In her testimony Wednesday McQuarters said that she had been drinking before and after the fight that lead to Jackson’s death and that Jackson had been using cocaine and drinking before his death.

“Drugs and domestic violence relationships don’t work out,” she said to the court.

When McQuarters took the stand in her own defense she said when Jackson attacked her on the night of Sept. 28, 2007, his drug use and drinking made him look like “he had stars in his eyes,” as he attacked her.

“He was not his normal self that night,” she said.

While McQuarters’ attorney Robert Clark said the couple had dealt with domestic violence issues in the past, the night of Jackson’s death was different.

“It was not like our usual fights,” McQuarters said of the argument that started over money Jackson was owed by a third party.

McQuarters said Jackson knocked over a glass-topped table and has he choked her she “stuck him in the (left) arm,” with a piece of broken glass.

On Monday a forensic pathologist, called as an expert witness, testified that cut six inches deep on Jackson’s left arm severed his radial artery and caused him to bleed to death.

And while McQuarters admitted to cutting Jackson with the glass as he choked her, Wednesday’s mention of choking was the first McQuarters made in the entire investigation, prosecuting attorney Walt Brown said in his closing remarks to the jury.

Fellow prosecutor David Hall said McQuarters’ failure to tell any of the law enforcement officials she was interviewed by that she was choking and several inconsistencies in her written statements ruined her credibility.

After sentencing, Clark said he had advised McQuarters not to testify.

“But that’s her right,” Clark said. “She felt she had to tell the jury what happened.”

In August 2008 McQuarters attempted to enter a manslaughter plea but would not discuss the crime, Johnson said.

In that instance McQuarters essentially would not discuss what happened and without her testimony there was no evidence, Johnson said.

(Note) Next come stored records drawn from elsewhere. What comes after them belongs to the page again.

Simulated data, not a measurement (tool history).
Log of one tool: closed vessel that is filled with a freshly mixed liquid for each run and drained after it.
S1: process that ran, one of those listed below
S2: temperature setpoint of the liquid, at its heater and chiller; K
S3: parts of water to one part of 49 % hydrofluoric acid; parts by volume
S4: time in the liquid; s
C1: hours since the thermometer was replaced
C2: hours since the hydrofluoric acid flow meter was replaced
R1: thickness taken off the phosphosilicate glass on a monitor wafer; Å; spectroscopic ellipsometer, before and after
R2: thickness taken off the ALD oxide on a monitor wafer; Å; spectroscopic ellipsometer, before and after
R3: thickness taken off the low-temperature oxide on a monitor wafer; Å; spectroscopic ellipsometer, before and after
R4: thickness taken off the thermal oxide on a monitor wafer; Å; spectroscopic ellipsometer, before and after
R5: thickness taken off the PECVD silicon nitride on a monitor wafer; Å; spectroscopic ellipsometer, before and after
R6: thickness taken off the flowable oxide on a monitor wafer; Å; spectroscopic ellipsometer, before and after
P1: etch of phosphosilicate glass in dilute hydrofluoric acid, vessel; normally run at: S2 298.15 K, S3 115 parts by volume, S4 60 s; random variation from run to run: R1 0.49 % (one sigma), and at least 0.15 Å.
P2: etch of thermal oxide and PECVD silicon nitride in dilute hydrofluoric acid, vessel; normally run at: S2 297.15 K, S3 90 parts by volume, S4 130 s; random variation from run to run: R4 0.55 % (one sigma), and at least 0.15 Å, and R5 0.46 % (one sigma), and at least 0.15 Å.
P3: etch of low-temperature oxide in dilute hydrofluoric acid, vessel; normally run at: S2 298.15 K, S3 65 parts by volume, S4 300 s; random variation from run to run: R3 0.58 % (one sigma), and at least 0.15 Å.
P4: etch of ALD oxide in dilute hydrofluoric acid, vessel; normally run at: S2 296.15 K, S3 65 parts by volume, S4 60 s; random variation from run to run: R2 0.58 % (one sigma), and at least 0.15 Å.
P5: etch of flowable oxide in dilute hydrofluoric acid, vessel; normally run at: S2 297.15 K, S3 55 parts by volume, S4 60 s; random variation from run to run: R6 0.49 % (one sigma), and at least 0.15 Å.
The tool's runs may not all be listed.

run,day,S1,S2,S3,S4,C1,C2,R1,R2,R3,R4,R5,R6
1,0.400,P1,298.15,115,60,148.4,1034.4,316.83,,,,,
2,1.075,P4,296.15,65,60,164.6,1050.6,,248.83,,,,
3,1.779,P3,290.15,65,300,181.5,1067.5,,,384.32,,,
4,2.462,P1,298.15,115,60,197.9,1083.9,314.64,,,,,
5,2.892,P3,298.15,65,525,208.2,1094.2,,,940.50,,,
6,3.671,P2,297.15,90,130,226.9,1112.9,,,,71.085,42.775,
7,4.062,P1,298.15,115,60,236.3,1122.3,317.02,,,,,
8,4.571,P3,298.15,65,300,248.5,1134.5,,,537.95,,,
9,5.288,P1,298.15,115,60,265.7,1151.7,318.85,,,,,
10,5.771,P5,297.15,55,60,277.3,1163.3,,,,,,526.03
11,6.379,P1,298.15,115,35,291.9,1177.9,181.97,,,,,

Johnson said when McQuarters attempted to cover her crime, in an attempt to make it look as if Jackson had been murdered while she was out. It only made a bad situation worse.

“People do wrong things sometimes, but that doesn’t make them a bad person. And sometimes we make matters worse,” he said. “You did the same thing and kept making it worse.”

McQuarters, now 54, was sentenced to 15 years in prison and five years of post release supervision.

During her sentencing she sat quietly. Only her sister cried quietly.